5:30 P.M. Sat., Feb. 5, 2022
Got a good laugh from this morning’s CJ. When asked by a reporter, “What happened to the big ice storm?, a National Weather Service forecaster replied that the storm had “underachieved.” Essentially saying that our forecast was correct and nature was wrong. Give me a break.
A little background
When I arrived in Louisville in 1969, I heard many stories about a long-time Head of the local “Weather Bureau”, as many people called it back then. O. K. Anderson was his name and he was closely associated with phrases like, “It was coming our way, then this darned Ohio Valley changed its path and ruined everything.” “This darned Ohio Valley” got blamed for all the missed forecasts.
He was correct, the Ohio Valley does alter weather systems. My reasoning, however, was that the Ohio Valley has been basically the same for thousands of years. Shouldn’t it always alter weather patterns the same way?
It took several years (and some pretty bad forecasts), to start seeing patterns of behavior difference between the forecast models and reality. After awhile, I developed enough confidence to actually use those observed differences in my forecasts. What an improvement that made.
But, back to my original point. Over many years, forecasting improved a good bit but winter storms still were the source of quite a few “misses.” And snow and ice forecasts were far more noticeable than anything else. It’s like this: if you forecast rain, it doesn’t really matter whether it rains .1″ or 1″, it still “rains.” But if you predict one inch of snow and you get 10″, everybody notices.
When forecasts didn’t pan out, I kept hearing two specific phrases. “We got lucky” and “We dodged the bullet” are still used regularly. I’ve been telling people for decades, if you hear either one of those phrases, what they are actually saying is, “I was wrong.”

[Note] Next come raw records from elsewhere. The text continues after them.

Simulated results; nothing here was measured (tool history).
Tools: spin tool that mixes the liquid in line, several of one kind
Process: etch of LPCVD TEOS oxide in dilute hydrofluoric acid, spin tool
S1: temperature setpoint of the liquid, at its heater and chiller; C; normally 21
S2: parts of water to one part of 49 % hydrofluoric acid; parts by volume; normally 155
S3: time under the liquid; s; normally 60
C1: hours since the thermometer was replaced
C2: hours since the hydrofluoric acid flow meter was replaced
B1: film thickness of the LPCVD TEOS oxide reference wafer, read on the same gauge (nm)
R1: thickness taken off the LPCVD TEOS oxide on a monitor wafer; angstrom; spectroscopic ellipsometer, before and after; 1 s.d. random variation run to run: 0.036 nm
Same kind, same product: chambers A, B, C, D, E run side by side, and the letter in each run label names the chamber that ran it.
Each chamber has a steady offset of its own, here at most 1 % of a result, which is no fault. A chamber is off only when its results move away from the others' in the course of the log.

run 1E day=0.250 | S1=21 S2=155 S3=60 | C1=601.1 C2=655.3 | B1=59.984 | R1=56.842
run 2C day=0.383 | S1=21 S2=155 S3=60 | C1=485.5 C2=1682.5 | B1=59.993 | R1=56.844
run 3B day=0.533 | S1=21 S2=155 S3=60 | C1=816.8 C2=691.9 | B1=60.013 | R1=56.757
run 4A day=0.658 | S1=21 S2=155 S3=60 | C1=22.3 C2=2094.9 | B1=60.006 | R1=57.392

So, we’re back to 2022 and we have a new entry to our list of excuses. At least twice this winter I’ve read from the NWS, a storm underachieved. So now, you can blame a missed forecast on “the Ohio Valley”, “we were lucky”, “we dodged the bullet” or “the storm underachieved.” Any way you say it, it means “I blew it.”
Note 1: We’re all human. We all make mistakes. Some people just can’t admit it.
Note 2: This is exactly the same reason that has brought us the so-called “climate crisis.”